Some confessions to start off with: I've never seen the musical "Camelot" performed live (I'm actually familiar with it through a DVD of the 1982 Broadway revival, which you can actually watch in its entirety on YouTube), and I've only read the first few pages of T.H. White's novel "The Once and Future King", from which the musical is adapted. I am, however, pretty familiar with the King Arthur story, and the musical portrays its contours pretty clearly. King Arthur and Queen Guenevere are the royal couple presiding over the court of Camelot, where the Knights of the Round Table epitomize chivalry; Queen Guenevere embarks on a love affair with Sir Lancelot, the most dashing of Arthur's knights; and the sordid situation provokes a war that brings an end to Camelot and the death of Arthur himself. This is the ultimate myth of English history, absolutely essential to the Western literary imagination. (It's not for nothing that the legend of the Holy Grail serves as the framework for T.S. Eliot's masterpiece "The Waste Land", incidentally also one of my favorites.) It's also the perfect tragedy, portraying a golden age doomed through a forbidden love which no one could stop. In a sense, the story of King Arthur is immortal because it is any and all tragedies, from Oedipus to King Lear.

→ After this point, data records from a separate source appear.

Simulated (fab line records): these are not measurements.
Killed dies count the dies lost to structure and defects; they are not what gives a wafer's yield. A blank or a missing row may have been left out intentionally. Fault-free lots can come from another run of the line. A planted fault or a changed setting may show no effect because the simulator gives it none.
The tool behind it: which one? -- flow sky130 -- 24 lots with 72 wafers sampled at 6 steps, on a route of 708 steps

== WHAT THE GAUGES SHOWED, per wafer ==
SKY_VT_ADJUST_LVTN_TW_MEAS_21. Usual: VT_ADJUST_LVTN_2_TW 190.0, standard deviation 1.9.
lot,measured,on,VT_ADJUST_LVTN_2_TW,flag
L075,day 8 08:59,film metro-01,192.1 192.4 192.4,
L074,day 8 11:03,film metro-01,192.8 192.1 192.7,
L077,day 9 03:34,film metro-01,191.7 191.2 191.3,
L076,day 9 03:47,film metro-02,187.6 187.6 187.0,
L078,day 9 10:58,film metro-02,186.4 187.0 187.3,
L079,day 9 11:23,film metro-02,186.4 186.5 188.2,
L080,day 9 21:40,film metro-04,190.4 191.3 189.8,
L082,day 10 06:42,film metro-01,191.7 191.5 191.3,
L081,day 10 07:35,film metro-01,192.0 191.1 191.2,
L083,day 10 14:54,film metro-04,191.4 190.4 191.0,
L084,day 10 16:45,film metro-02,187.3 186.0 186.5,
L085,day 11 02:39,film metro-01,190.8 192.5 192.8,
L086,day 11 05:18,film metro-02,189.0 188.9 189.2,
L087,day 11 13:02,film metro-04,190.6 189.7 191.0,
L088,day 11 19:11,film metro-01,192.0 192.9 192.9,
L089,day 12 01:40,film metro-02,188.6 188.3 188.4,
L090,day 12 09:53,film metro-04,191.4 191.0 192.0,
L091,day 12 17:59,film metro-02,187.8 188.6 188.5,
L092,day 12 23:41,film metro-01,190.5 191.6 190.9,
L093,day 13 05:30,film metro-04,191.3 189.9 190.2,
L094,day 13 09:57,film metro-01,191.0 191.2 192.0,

What makes this work of theatre a work of hope and not of despair is the ending. We know that King Arthur is going to die and that Camelot is dying with him. Yet, before he goes off into battle, he commissions a young boy on fire with love of chivalry to keep his dream alive. King Arthur does not die with his heart broken. Even though his dream has failed in his own lifetime, he is left with the hope that it might survive in the lifetime of another.
One of the most important historical twists of this musical's story is that President Kennedy was very fond of it; this naturally led to the furthering of romantic images of the Kennedy White House as a lost golden age. We cannot get lost in romanticization if we want to move forward as a nation into a bright future, but we can pay tribute to a sense of hope filtered through the recognition of tragedy. No great work of art is ever really a work of despair, because beauty has been produced out of whatever evil is reflected, no matter how daunting it might be.
And what a work of art 'Camelot' is! It starred Richard Burton, Julie Andrews, and Robert Goulet; its lyrics were by Lerner and its music was by Loewe; its costumes and sets were renowned for their spectacular lavishness; its base story cannot be beaten in terms of cultural resonance by any other except perhaps that of Christ. Let your heart be swept away into its beauty as Guenevere tries to forget Lancelot in "Before I Gaze at You Again" and allow your sense of shared human flaws to be awakened via Lancelot's silly self-praise in "C'Est Moi".
Most of all, let your faith in hope surviving through tragedy be reawakened.